Reputation: 19
I am trying to create a position independent binary for a Cortex-M0+ using the ARM GNU toolchain included with Atmel Studio 7 (arm-none-eabi ?). I have looked many places for information on how to do this, but am not successful. This would facilitate creating ping-pong images in low-high Flash memory areas for OTA updates without needing to know or care whether the update was a ping or pong image for that unit.
I have an 8 kB bootloader resident at 0x0000 which I can communicate with over UART and which will jump to 0x6000 (24 kB) after reset if it detects a binary there (i.e. not 0xFFFF erased Flash). This SAM-BA bootloader allows me to dump memory and erase and program Flash with .bin files at a designated address.

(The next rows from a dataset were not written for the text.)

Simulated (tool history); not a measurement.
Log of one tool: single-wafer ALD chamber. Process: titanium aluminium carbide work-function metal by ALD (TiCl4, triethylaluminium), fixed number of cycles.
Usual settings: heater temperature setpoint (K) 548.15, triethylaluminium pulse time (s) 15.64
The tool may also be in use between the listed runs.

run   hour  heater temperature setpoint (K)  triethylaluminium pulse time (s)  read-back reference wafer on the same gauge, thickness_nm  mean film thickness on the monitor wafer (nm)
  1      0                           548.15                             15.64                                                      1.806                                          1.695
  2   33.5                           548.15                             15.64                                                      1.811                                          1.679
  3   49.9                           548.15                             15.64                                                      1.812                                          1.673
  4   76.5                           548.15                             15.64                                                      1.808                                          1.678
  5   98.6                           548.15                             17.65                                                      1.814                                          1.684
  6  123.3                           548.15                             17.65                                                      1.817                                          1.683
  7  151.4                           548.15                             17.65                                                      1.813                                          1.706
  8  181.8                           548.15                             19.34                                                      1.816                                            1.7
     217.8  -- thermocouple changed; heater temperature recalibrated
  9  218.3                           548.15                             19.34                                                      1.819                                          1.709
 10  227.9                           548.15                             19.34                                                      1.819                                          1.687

In the application project (simple LED blink), doing nothing but adding -section-start=.text=0x6000 to the linker command line results in the LED blink code working after it is programmed at 0x6000 by the bootloader. I see also in the hex file that it starts at 0x6000.
In my attempt to create a position independent binary, I have removed the above linker item, and added the -fPIC flag to the command lines for the compiler, the linker and the assembler. But, I think I still see absolute branch addresses in the disassembly, such as :
28e: d001 beq.n 294
And the result is that the LED blink binary I load at 0x6000 does not execute unless I specifically tell the linker to put it at 0x6000, which defeats the purpose. Note that I do also see what looks like relative branches in other parts of the disassembly :
21c: 4b03 ldr r3, [pc, #12] ; (22c )
21e: 58d3 ldr r3, [r2, r3]
220: 9301 str r3, [sp, #4]
222: 4798 blx r3
The SRAM is always at the same address (0x20000000), I just need to be able to re-position the executable. I have not modified the linker command file, and it does not have section for .got (e.g. (.got) or similar).
Can anyone explain to me the specific changes I need to make to the compiler/assembler/linker flags to create a position independent binary in this setup ? Many thanks in advance.
Upvotes: 1
Views: 387
Reputation: 1789
You need to look more closely at your disassembly. For 0xd001, I get this:
0x00000000: d001 .. BEQ {pc}+0x6 ; 0x6
In your case, the toolchain has tried to be helpful. Clearly, a 16 bit opcode can't encode an absolute address with a 32 bit address space. So you are closer than you think to a solution.